House of the Sleeping Beauties Too Scarring to Sleep Through

By Crystal Oliva

Published November 14, 2008

Perhaps some audiences will not be able to look past the shocking scenes that unfold in this scandalous picture, but if nothing else, House of the Sleeping Beauties will leave viewers with something to think about.

Adapted from the novel of the same title by Yasunari Kawabata, House of the Sleeping Beauties is about a recent widower in his sixties, Edmond, who suffers from profound loneliness. One day his best friend, Kogi, suggests that he visit a certain house. At first recoiling from the suggestion that he visit a brothel, Edmond is eventually convinced by a mixture of curiosity and desperation.

The house, he realizes, is full of naked beautiful women in a deep, trance-like sleep. Patrons of the women may—literally—only sleep with them. Despite this seemingly perfect arrangement, Edmond is not completely won over. An inexplicably sinister and macabre air hangs over the place, and the accommodating Madame does little to diffuse it. Yet Edmond returns often to the House—confronted with such naked youth and beauty—which causes him to reflect on his past, morality, and mortality.

Weeks go by, and as the nights pass, Edmond is drawn into this web of mystery and lust. Who are these women? Are they really unaware of what happens to them in the evenings? And how far is going too far with them?
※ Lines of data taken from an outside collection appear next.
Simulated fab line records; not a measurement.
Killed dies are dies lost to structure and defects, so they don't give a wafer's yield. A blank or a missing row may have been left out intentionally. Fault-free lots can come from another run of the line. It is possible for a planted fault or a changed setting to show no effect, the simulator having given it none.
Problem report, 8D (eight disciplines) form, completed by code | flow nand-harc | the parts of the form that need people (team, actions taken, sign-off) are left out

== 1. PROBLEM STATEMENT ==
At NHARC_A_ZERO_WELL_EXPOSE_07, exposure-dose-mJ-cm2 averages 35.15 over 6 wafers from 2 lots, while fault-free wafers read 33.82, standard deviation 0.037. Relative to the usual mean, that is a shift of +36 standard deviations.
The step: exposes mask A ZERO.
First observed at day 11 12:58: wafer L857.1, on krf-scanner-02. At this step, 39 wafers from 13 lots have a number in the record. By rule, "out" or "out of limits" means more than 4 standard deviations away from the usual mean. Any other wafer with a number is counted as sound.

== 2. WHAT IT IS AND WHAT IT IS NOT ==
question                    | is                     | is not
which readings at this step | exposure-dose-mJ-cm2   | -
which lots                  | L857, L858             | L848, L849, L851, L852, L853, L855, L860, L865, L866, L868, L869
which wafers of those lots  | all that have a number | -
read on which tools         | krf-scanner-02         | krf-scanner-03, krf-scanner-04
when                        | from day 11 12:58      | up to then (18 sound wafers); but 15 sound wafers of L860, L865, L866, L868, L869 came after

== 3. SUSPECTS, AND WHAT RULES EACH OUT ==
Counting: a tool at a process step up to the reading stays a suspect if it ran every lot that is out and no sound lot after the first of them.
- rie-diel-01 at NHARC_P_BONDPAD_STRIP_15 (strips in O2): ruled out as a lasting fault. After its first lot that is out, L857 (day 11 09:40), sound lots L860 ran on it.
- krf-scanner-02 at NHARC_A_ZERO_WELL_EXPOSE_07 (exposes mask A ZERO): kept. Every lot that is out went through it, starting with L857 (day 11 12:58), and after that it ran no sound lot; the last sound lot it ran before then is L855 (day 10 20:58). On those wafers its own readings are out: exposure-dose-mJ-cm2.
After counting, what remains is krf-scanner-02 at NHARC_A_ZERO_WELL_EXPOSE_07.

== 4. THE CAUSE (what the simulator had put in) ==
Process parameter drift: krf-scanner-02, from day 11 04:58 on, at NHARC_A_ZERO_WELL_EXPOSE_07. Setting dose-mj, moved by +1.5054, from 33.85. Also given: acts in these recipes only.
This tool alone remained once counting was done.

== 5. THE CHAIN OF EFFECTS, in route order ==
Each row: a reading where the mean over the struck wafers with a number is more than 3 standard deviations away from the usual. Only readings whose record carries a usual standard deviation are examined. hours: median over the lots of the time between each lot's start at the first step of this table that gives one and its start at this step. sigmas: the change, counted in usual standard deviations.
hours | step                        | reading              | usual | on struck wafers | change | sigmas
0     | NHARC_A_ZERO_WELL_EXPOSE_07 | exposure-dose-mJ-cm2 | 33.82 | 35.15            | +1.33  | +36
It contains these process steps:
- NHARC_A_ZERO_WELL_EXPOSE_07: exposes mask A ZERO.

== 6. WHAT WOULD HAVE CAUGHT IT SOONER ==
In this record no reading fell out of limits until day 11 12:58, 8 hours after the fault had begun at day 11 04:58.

Directed, written, and acted (well, mostly) by German filmmaker Vadim Glowna, House of the Sleeping Beauties is somewhat disturbing to watch. In addition to the vision of a man in his sixties naked in bed with a nineteen-year-old young girl (who is equally naked), the themes of the closely linked relationship between sex and death as well as the focus on incestuous relationships are certainly off-putting.

It is very hard to come to a final opinion on this film. The inequity of the couple in bed, the over-sentimentality of Glowna’s character’s voice-over, and the proximity of sex and death all make it too disturbing to ever willingly watch again. Perhaps one can applaud the director’s eagerness to expose himself—he “went there,” to that dark place where mortality, eroticism, personal history, and desolation usually remain. And he brought to the cinema regions usually shrouded in the subconscious. Glowna attempted to uncover the taboo, hoping to find something profound. As to whether he succeeded or not, that’s a question for each individual viewer.